The figures I gave are for illustration purposes. I seem to recall our discussion earlier this month that referred to me buying 25 lots of NG way-out-of-the-money options for 1 tick and selling them when the underlying exceeds a whole handle above the strike. This would be a return of $250,000 for the $625 investment - a return of 400-1 rather than 100-1. The point I'm trying to make here is that if you can get higher odds than the actual chances of something happening, then that proposition represents a good bet.

Another example would be if you were to offer me a roulette game where I get odds of 100-1 should the next two spins be the same number then I'd sit at your wheel all day and stick small bets on that because the odds of it occuring even on a vegas wheel are 1 in 38 for a return of 100-1 - A very good risk/reward ratio. I'm going to come out ahead if I sit long enough at the wheel to iron out the variance.

Many of the general public seem to think the odds of getting the same number twice in a row at any point are actually 1444:1 against (vegas wheel), and that ignorance of the true odds is the edge of which I speak! the odds ARE the latter figure IF you had to pick the number that came up to start with, but that wasn't in the proposition was it?

At the other end of the scale, if you wanted to bet me money on picking a single number and I palmed you off with 20-1 odds, then I'd be taking your money all day in this example.

Mug punters who bet things like throwing craps (30-1 return for a 36-1 probability) are throwing their money away in the exact same way.

I believe the skill of the trader isn't so much about trying to predict the future direction of markets (which is what a large number of the public think "futures" trading actually involves!) but making and taking proposition punts from the rest of the crowd should you spot an edge that the other guy has not in the setup under view.

The obvious example of such a trade is the arbitrage trade.

Locals in the pits are closer to the market, and therefore get an edge on this kind of trade.

In a global age however, being right about an event can still make you wrong the market because the market is full of idiots pushing prices where they should not be going.

An example of this is the dot com stock market evaluations.

I believe this has happened today in Coffee, where I got a surpise fill at 23340 in the march contract for a sale at what was up around 900 on the day. I have no interest in "buying breakouts" but am quite happy to risk the "trying to catch the knife" in shorting coffee pretty much at the highest price it has been at for years on poor fundementals looking ahead for the coffee market.

I believe the speculating community is trying to make coffee the "next cotton". I believe the odds are stacked in my favour against people who might be buying this "breakout".

Sold 1 KCH11 @ 23340

(already Short 1 ZGG11 @ 13884)

Happy with it failing these past few days at gold re-acquiring 1390 let alone 1400!

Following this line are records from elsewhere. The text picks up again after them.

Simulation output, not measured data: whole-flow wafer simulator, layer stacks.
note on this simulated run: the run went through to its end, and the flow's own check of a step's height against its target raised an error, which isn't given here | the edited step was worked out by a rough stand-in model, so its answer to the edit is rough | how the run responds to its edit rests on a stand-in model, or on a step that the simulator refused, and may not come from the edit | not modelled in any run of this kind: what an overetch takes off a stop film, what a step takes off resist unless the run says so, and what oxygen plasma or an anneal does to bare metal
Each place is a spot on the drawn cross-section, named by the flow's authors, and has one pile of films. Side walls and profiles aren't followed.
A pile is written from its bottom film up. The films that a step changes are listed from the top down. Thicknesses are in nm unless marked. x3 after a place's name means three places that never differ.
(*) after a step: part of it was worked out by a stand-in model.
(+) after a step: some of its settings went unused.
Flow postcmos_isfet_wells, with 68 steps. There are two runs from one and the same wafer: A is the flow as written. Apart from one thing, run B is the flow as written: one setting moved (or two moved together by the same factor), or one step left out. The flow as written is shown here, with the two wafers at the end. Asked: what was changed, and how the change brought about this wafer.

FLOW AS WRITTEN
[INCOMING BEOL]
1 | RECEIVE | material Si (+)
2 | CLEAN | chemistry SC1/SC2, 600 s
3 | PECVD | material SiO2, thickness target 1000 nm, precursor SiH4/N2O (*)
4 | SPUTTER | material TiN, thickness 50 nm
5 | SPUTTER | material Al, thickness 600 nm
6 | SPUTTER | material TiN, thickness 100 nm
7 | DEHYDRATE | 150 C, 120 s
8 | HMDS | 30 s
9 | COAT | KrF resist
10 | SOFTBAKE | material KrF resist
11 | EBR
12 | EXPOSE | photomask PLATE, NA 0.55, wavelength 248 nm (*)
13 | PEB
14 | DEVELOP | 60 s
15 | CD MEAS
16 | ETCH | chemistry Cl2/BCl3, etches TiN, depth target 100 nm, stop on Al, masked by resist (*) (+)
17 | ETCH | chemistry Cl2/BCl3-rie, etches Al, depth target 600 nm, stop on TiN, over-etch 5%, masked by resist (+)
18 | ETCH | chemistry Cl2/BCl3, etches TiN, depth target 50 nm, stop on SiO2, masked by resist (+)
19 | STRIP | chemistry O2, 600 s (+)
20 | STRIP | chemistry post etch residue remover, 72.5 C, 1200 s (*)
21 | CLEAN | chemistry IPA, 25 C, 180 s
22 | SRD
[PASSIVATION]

(already short 1 ECH11 @ 13408)
Not so far ahead as to be "secure" yet, but comfortable nonetheless.

Outstanding orders not filled:-

Sell 1 ZSH11 @ 13736 GTC

I'm attempting to sell into a exhaustion spike here of course. I review the entry price being attempted on a day and week basis based on where the pivots move to, any new highs/lows made, and the like. The risk if I get filled is a lot lower for me than for anyone attempting to buy one on stop at the lofty price depicted, and that's where I take my edge from. If I am wrong, then being "wrong" mostly means not getting filled which of course costs me nothing at all! Being wrong and losing money involves me being filled, then being whiplashed by the market continuing to rally strongly beyond my price. Not likely in my book to rally that far. When was that last time beans held a 200+ point weekly rally, or even made that move come to that?

Hoping you catch my drift here. It might all seem a bit eccentric, but it has worked for me these past 6 years, and needs large moves just to get me into the market to start with!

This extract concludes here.